My first meal: Pork Ramen with Dumplings

 

The first night, I remember trying desperately to order dinner, only to fail miserably because I couldn't read the menu. A couple of the dorm students paired up with the locals who also live in the building and wound up going out for ramen. I don't eat beef, so I had to keep asking "Toriniku? Toriniku?" Meaning "Chicken? Chicken?" If it weren't for the locals, we would have had so much more of an issue trying to order noodles than a Japan-born two-year-old!
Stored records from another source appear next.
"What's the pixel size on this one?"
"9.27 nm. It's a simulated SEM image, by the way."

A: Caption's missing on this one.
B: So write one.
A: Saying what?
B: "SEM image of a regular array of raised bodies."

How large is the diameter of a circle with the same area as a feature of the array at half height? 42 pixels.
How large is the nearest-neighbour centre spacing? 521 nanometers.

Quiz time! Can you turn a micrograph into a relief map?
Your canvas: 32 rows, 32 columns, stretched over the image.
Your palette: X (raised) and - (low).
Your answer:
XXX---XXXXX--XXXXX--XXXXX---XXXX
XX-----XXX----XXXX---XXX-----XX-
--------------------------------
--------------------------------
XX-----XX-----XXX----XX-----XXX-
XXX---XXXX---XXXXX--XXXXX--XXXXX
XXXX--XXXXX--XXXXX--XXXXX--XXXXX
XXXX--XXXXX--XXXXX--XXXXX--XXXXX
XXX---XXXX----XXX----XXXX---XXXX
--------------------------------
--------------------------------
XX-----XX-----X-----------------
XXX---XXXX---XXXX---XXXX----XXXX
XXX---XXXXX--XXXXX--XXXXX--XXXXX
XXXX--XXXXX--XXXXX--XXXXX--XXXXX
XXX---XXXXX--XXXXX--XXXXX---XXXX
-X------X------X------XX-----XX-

Nonetheless, I was not shy about going out for dinner. If you know where to go, you can actually get a whole meal for under 500 yen, (approx. 4.50 USD). And if you want a taste of something traditional and inexpensive, an Izakaya is your best option. It's a small eating establishments that specialize in serving meat and drinks . While the prices can skyrocket, depending on what you order and whether or not there's a seating charge, there are inexpensive izakayas that tend to serve a lot of traditional snacks and skewers that make up a great meal among friends. Every single time, the atmosphere was fun and relaxed, the food great, and the bonding moments absolutely precious. It's funny to think that we don't have anything like that in the states - chain restaurants, sure. But inexpensive sit-downs that border between a pub and restaurant, no.  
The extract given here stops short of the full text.